US President Donald Trump said Wednesday he “will absolutely do safe zones in Syria” for refugees fleeing violence in their country, devastated by years of civil war.
In his first televised interview as president, Trump said Germany and other European countries had made a tremendous mistake by allowing millions of refugees through their borders.
“I don’t want that to happen here,” he told ABC news. He did not give details as to what his safe zone plan for Syria entails.
What does Trump mean by safe zones?
Such zones are meant to be areas where civilians can live without fear of being targeted by any party in Syria’s long civil war, protected by the international community. The Trump administration sees safe zones as the way to stem and even reverse the migration of Syrians to Europe and elsewhere.

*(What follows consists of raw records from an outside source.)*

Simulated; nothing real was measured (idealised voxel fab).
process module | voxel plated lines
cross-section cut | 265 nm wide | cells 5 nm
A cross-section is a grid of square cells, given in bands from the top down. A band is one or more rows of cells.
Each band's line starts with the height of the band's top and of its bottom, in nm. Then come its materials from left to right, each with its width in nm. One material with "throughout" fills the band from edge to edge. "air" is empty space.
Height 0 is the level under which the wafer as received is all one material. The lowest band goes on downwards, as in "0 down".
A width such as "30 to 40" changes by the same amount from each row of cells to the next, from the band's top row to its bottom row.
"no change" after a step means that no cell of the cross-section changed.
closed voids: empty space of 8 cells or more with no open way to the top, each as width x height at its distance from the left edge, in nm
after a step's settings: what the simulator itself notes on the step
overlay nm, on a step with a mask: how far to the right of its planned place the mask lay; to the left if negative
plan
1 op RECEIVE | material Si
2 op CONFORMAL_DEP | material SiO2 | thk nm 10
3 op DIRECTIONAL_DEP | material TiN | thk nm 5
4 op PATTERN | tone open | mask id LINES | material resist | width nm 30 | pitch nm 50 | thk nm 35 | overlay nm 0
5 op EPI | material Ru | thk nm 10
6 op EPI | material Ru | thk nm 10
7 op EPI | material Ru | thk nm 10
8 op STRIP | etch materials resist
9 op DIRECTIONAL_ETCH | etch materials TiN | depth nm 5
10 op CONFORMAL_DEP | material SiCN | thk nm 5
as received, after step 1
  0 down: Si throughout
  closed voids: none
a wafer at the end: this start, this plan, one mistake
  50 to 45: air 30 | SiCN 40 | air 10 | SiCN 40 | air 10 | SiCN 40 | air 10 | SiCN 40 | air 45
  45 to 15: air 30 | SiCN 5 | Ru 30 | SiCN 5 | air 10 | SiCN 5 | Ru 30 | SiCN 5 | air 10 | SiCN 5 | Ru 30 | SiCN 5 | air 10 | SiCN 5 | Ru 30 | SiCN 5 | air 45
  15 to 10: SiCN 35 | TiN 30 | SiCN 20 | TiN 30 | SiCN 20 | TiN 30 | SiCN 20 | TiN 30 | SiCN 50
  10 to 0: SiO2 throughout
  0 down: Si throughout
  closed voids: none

So far, President Trump has not gone beyond the declaration that he “will absolutely do safe zones” for the Syrian people. It’s an idea he broached in November 2015 as a candidate, when he proposed building “a big beautiful safe zone and you have whatever it is so people can live, and they’ll be happier.”
The Department of Defense and the State Department are now charged with filling in the details. But the draft order from the White House instructs officials to “produce a plan to provide safe areas in Syria and in the surrounding region.” The latter would be much less problematic.
Safe zones would need to be protected both by ground forces and the imposition of a no-fly zone and so require detailed planning and substantial resources to work. One big question: Would the administration seek the creation of safe zones through the United Nations, by agreement with other governments (principally Russia and Syria), or unilaterally? The last option would be extremely perilous — given the Russian presence and the hostility of Syrian President Bashar al-Assad’s regime — and requires the injection of a substantial number of US military forces.
The Kremlin warned Thursday that “Washington must think about the potential consequences of establishing safe zones.” Russia is perennially suspicious of Western plans to orchestrate regime change (think Libya, Serbia) disguised as humanitarian help.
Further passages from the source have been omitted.